In the past few years, the Chinese appeared to be wealthy, and its image as a nouveau riche country catches global attention.
With more and more Chinese travelling and investing globally, their spending habits are notably eye-catching.
China’s urbanization process is changing day by day; its transportation infrastructures such as high-speed rail and highway have been rapidly developed.
In the meantime, there is also an increase in their foreign investment. China’s overall wealth growth is astonishing to many, whether it is the wealth of residents, enterprises or the government.
One might wonder if the Chinese are really that rich, and where does their wealth actually come from.
The rapid development of China’s economy has caused the country to accumulate quite a huge sum of wealth, and the total amount of wealth in Chinese society is indeed stunning.
Many institutions and scholars have studied the total amount of China’s wealth, but no consensus has ever been reached. A more comprehensive statement would be the report of China National Balance Sheet for the year 2018 issued by the National Finance and Development Laboratory of the Chinese Academy of Social Sciences.

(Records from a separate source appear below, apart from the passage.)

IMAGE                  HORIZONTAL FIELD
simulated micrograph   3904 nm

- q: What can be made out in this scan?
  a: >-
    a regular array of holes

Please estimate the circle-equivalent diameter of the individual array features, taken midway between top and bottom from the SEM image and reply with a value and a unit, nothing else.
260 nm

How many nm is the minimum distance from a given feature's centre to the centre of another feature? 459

According to the report, China’s total social assets were RMB 1210 trillion and social net wealth was RMB 437 trillion at the end of 2016. From 2000 to 2016, the non-financial assets have increased from RMB 37.5 trillion to RMB 424.5 trillion, an increase of 103.3 times.
Financial assets have also increased from RMB 53.2 trillion to RMB 782.6 trillion, an increase of 13.8 times. At the end of 2016, China’s social net wealth was RMB 437 trillion, which includes the domestic non-financial assets worth RMB 424 trillion and external net assets worth up to RMB 13 trillion. 73% of China’s social net worth was owned by its residents, and the remaining was held by the government.
China’s actual material net wealth is growing rapidly, and the material wealth of China residents was approximately RMB 319 trillion at the end of 2016. The report has also divided the net wealth growth into two parts, including investment growth that accounted for 68% and value revaluation that accounted for 32%.
Foreign institutions have also made some estimations to the size of wealth among Chinese residents. Based on Credit Suisse’s research, the average wealth of Chinese adults has quadrupled from US$ 5670 to US$ 22864 between the years 2000 to 2016. The total wealth of China households has increased from US$ 6.3 trillion to US$ 23 trillion.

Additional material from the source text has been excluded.